Welcome to WebmasterWorld Guest from

Forum Moderators: mack

Message Too Old, No Replies

MSN Crawling Hard

Deindexed site drama...

8:46 pm on Nov 22, 2008 (gmt 0)

Senior Member

WebmasterWorld Senior Member billys is a WebmasterWorld Top Contributor of All Time 10+ Year Member

joined:June 1, 2004
votes: 0

I was just looking through my logs and noticed that msnbot was crawling our site pretty hard, grabbing about 10% of the site in the last half hour or so.

I just checked the site: command on Live and we've only got about 100 pages in their index now - which is fewer than the number of pages mentioned above.

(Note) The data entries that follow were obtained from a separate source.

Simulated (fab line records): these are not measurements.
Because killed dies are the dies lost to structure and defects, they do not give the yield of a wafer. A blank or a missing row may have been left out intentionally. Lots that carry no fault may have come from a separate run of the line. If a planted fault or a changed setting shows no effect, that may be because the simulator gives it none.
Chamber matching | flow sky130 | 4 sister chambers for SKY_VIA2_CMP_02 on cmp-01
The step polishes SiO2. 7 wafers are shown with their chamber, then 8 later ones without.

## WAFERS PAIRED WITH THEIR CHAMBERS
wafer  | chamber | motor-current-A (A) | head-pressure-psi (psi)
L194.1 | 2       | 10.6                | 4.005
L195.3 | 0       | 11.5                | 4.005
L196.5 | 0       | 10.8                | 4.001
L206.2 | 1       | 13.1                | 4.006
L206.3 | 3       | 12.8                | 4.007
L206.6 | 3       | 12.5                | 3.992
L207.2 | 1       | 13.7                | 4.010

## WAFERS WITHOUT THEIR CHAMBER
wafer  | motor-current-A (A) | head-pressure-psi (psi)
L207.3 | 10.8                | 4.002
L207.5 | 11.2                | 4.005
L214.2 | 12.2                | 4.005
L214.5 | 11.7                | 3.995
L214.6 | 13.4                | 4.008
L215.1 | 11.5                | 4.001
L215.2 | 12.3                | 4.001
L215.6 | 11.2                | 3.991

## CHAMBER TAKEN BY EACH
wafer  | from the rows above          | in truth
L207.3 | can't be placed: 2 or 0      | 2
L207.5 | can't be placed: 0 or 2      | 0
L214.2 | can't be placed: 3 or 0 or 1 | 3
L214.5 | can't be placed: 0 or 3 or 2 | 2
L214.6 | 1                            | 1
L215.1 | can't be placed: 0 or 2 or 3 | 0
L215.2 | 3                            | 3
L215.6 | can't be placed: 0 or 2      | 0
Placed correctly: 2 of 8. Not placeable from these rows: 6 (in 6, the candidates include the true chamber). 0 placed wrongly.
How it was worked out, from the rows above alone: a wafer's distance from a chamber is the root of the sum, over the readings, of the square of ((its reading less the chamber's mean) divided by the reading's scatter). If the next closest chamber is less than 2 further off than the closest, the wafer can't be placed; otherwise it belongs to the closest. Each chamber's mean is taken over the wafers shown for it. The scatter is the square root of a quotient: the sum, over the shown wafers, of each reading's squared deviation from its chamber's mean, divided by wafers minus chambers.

Anyway, we keep thinking about blocking msn altogether and stopping them from wasting bandwidth. I know no one really cares about Live anymore, but I was wondering if anyone else noticed the same - especially if you think you're under some kind of penalty.

2:29 am on Nov 30, 2008 (gmt 0)

Junior Member from AU 

10+ Year Member

joined:Oct 20, 2001
votes: 8

Gidday BillyS

I use a couple of standard robots.txt instructions (can't remember where I got them from - probably here at WebmasterWorld, and then confirmed with SEs robots pages.)

For Google, Yahoo, MSN (presumably also Livesearch), teoma and another obscure SE;

User-agent: botname
Crawl-delay: 10

for MSN specifically;

User-agent: msnbot
Crawl-delay: 10

and general catch-all for anyone else who decides to start being nice:

User-agent: *
Crawl-delay: 15

That's 10 seconds and 15 seconds, obviously you can make it shorter or even longer, just double check the SE protocol.

I don't know if this creates a conflict with the SEs who recognise the robots crawl delay, I would presume not.

Since I started using it, I notice that the SEs don't seem to be so "grabby' when they come through on a large sweep after an algo update, which is usually 20-30 pages at a time on my primary site now.

I had seen up to 100 pages grabbed in a single pass previously, the bandwidth spikes were ... large ...

Now I mainly get mutiple daily visits of 1,2, upto 10 pages at a time, from the majors and their data centres, so it would appear that if you want "steady drip" rather than "sudden flood", it works.

Hope this is useful.